What are Water Control Works?

  • Water Control Works, is defined according to The Water Rights Act as any dyke, dam, surface or subsurface drain, drainage, improved natural waterway, canal, tunnel, bridge, culvert borehole or contrivance for carrying or conducting water that:
    • Temporarily or permanently alters or may alter the flow or level or water, including but not limited to water in a water body, by any means, including drainage, or
    • Changes or may change the location or direction to  flow of water, including but not limited to water in a water body, by any means, including drainage.

What is drainage?

  • Large or small, a drain is a type of Water Control Works defined by The Water Rights Act.
  • Drainage is the natural or constructed method of moving excessive surface and subsurface water from one area to another. The usual goal is to improve agricultural production, but this is also done for the purpose of development or keeping road and rail beds from having water sitting against them and reducing their integrity.
  • The purpose of agricultural land drainage is to remove any water that is in excess of what the crops need during the growing season which, if not removed within a certain time period, could either destroy crops or substantially reduce yields.
  • Agricultural drainage systems are not flood control systems; they do provide some degree of enhanced drainage of spring flood water and may accelerate the time by which seeding is possible, but their flood control benefits are incidental to their primary purpose of removing excess water from agricultural lands during the growing season.
  • When drainage is undertaken without authorization, most times it will cause cumulative negative impacts to another person’s property either upstream or downstream. With authorization simply means that others’ interests are taken into consideration for the good of the landscape and the watershed.

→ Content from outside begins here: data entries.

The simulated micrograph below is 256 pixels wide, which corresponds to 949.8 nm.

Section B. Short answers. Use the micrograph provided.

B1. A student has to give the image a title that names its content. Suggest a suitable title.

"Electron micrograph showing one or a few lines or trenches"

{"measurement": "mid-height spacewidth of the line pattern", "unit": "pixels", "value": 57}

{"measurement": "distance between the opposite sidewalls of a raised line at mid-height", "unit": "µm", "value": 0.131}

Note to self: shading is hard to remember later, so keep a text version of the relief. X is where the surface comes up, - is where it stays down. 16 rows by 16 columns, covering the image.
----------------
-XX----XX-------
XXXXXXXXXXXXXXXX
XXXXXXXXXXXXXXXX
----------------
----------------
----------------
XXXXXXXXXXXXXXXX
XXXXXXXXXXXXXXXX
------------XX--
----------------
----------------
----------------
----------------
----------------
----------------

Benefits and impacts of water control works and drainage:

  • Water control works have many beneficial purposes. Dikes, dams and diversion channels can provide individual or community flood protection. Retention projects can provide a multitude of benefits such as flood reduction, water supply, water quality improvement, wildlife habitat, and recreation opportunities.  Improving drainage of agricultural lands has economic benefits to landowners.  Agricultural drainage allows more acres to be farmed, earlier seeding, increased yields, and less risk of losses due to access moisture and flooding.
  • However, water control works and drainage projects can have negative impacts on water quality, quantity, and wildlife habitat on a local or cumulative, watershed scale. Steps need to be taken to be responsible and to reduce downstream impacts.